Tuesday, January 27, 2009

Olin Corp. Invites Georgians To See What They Are Willing To Do For Others But Not For Them

(Interesting update at bottom)
I try to focus on mercury emission legislation and not report on individual plant issues but I have had a soft spot in my heart for the Oceana group and their fight to eliminate mercury from all chlorine manufacturing. So this story jumped out at me.

See older posts on subject here, here, here and here.

Olin has invited the folks living in the Augusta area to watch a program on the Discovery Channel about how cool they are making chlorine without mercury up in Niagara Falls, NY. They must have done this simply to rub Georgians' noses in it, because they refuse to employ the same technique in their Augusta plant. What are the people of Georgia to think about while they watch this show? "Gee, that is really neat how they don't pollute the water anymore up in New York."

A couple excerpts from a Blog called The Outsider at Augusta.com will explain.

Ever wondered how Olin makes chlorine? Next week’s Discovery Channel program, HowStuffWorks, features the company’s modern—and mercury-free—plant in Niagara Falls, N.Y.

“Because we have a production facility in your area, we believe local residents could be interested in watching,” said a news release sent to us this week from Olin’s corporate headquarters.

David Blair, Olin’s plant manager in Augusta, said the episode will help explain how the Niagara Falls plant uses salt brine and electricity to manufacture chlorine. “We want to encourage local residents to watch the Discovery Channel program.”

Olin isn’t the only organization that hopes Augustans will watch the show, which will air at 8 p.m. eastern time on Thursday, Jan. 29.

Jackie Savitz, senior campaign director at the environmental group Oceana, said the episode might help highlight differences between new chlorine factories that do not emit mercury and older ones—like Olin’s Augusta plant—that still use mercury.

“The Niagara Falls plant does not use mercury,” she said. “In fact, it’s a perfect example of our vision for Augusta.”

Ms. Savitz believes all mercury emissions associated with the chlorine industry should be eliminated. More than 95 percent of U.S. chlorine plants have converted to mercury-free technology, she said, and the only sites still using mercury today include Olin’s 43-year-old Augusta plant and three others in Tennessee, West Virginia and Ohio.

“They used to use mercury in Niagara Falls and they switched to mercury free. As a result, they are running a cleaner, more efficient plant, stabilizing the jobs and their place in the community,” Ms. Savitz said. “That is what we would like to see happen in Augusta.”

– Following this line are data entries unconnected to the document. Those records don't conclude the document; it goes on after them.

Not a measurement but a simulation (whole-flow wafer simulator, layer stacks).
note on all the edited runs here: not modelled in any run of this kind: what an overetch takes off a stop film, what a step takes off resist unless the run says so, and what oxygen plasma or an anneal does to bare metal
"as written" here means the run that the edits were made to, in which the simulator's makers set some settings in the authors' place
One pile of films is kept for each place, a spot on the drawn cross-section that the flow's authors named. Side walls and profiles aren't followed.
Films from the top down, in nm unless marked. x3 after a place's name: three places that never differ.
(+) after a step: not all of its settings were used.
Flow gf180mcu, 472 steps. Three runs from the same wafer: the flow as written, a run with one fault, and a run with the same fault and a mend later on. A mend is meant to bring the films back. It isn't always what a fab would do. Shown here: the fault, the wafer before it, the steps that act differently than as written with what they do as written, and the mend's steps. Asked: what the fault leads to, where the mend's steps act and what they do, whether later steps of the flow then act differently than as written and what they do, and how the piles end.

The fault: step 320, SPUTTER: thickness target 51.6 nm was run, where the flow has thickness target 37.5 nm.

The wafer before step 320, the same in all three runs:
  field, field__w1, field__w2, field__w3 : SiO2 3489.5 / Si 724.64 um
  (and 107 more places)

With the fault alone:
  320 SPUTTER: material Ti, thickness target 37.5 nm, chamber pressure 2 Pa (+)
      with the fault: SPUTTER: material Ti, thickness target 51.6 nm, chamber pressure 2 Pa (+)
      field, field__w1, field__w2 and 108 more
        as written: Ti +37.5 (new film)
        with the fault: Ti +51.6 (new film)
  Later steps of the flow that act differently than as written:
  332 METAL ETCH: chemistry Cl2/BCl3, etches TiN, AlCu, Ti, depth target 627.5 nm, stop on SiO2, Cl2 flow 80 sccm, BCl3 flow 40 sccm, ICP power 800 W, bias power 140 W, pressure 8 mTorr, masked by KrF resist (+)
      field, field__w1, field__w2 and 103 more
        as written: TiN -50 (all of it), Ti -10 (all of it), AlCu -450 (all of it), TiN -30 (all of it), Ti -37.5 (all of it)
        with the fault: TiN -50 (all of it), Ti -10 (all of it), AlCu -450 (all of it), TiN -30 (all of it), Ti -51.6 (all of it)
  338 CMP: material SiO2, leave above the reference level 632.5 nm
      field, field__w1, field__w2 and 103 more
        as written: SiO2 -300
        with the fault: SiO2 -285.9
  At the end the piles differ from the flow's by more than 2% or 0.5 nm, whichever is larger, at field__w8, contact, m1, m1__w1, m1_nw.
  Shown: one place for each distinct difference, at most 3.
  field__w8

This kind of PR move blows my mind. Why call attention to your negligence in an area where it is most felt. I hope the folks in Augusta do watch the show, as well as everyone else, so we can pressure Olin and the other last holdouts to stop this unnecessary practice.

I want to thank Rob Peavy for bringing this to my attention.

UPDATE: Mercury from Chlor-alkali plants not only pollutes water, it potentially makes its way into our food products. I just found this (provisional) abstract on Environmental Health. Just more reason to stop using mercury in the production of chlorine.

Abstract (provisional)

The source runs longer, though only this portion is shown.